We took the yaks on the ocean yesterday for the first time. It had been a few weekends since they'd seen water at all due to weather, the Army, and life in general. We were both itching for a paddle, so we got up yesterday morning and drove east until the road ended. Here was my original plan:
Of course, getting from A to B up there in the corner was a little less than 2 hours. So naturally, with my goddess guns (see goddess guns below):
......... I figured we'd make it to the Bahamas in a couple hours tops, right?
Okay, I'm just yankin' yer chain. I mean, don't get me wrong. I could have easily paddled to the Bahamas, or even Bermuda, no problem. But I didn't wanna leave Sarge behind. You know. I wouldn't want him to feel inadequate or anything, so I hung back a little and chilled with him quite safely in the Intercoastal Waterway:
Here's a picture from "O"
You see how beautiful and serene our day began? This picture was taken about 5 minutes before a speedboat flew by and almost knocked me over. It was at that point that I realized the ocean was a little different than blackwater ponds with pretty lily pads. No shit, right?
Here's a picture from "X"
We talked about how Myrtle Beach was a million times better than snooty old Wilmington. We didn't see a single restaurant one must enter through an outer facade fashioned as a gigantic shark's mouth. Nor did we see nary a surf shop with a neon sign. No pink flamingos. Just a bunch of snooty shit. BORING.
We found the best shade tree in the world.
I ran and dived into the ocean and got myself all wet.
I sliced my finger while trying to reach into an oyster bed under my kayak. And then I freaked out that I was going to get necrotizing fasciitis like that one girl, so I went into survival mode and cleaned my finger with my contact solution and wrapped it in a piece of a plastic grocery bag. I was totally JUST LIKE BEAR GRYLLS!!
Okay, no I wasn't.
So anyway, the only thing we did not talk about was that little inconspicuous cloud of a darker color in the top right corner of the "X" picture up there.

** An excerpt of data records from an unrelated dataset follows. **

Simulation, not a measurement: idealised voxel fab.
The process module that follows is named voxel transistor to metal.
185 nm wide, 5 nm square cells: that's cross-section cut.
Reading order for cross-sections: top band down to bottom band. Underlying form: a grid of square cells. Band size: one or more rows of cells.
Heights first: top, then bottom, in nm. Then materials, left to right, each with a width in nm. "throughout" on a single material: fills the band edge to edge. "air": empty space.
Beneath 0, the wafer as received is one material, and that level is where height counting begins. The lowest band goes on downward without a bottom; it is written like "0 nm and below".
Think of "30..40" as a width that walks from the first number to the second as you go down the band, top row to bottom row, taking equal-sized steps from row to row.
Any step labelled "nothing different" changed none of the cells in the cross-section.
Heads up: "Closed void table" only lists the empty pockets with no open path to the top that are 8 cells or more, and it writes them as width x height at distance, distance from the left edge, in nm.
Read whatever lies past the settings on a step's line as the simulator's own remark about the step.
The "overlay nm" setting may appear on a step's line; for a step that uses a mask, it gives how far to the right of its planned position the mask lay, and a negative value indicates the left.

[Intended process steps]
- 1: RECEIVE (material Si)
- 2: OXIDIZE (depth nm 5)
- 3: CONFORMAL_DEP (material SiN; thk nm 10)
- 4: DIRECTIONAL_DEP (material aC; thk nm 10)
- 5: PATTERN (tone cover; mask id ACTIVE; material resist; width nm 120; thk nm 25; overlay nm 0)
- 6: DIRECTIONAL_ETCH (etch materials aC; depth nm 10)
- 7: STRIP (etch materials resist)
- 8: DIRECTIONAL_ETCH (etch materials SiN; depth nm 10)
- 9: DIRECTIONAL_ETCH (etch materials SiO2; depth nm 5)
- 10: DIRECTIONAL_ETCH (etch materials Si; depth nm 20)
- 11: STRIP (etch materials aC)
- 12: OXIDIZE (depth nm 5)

Which decided to open up and empty its bladder upon our little heads as we paddled back to the put-in. Which really just made for a kickass paddle across the waterway, complete with paddling against the current while speedboats continued to fly by, the waves of which were constantly threatening to push us into the oyster beds which were now visible above the water since the tide went down at least 3 or 4 feet since we started.
IT WAS AWESOME!!
And if you cannot tell, this post is yet another in my continuing saga of only writing about shit I CAN do..... as opposed to complaining about shit I CANNOT DO.... (like, running on a tibial stress fracture, which makes me wanna cry, but I am totally not gonna talk about that!)
I'm thinking about getting a bike (bicycle). Maybe it will keep me from losing my mind while I am busy swallowing my pride and not allowing myself to run for a whole 4-6 weeks?
There is still the tiny voice of an insolent little girl whispering to me that she will still be running a half-marathon on October 21st. Regardless of bones. No matter what. That insolent girl will destroy her body for a half-marathon. I know she will.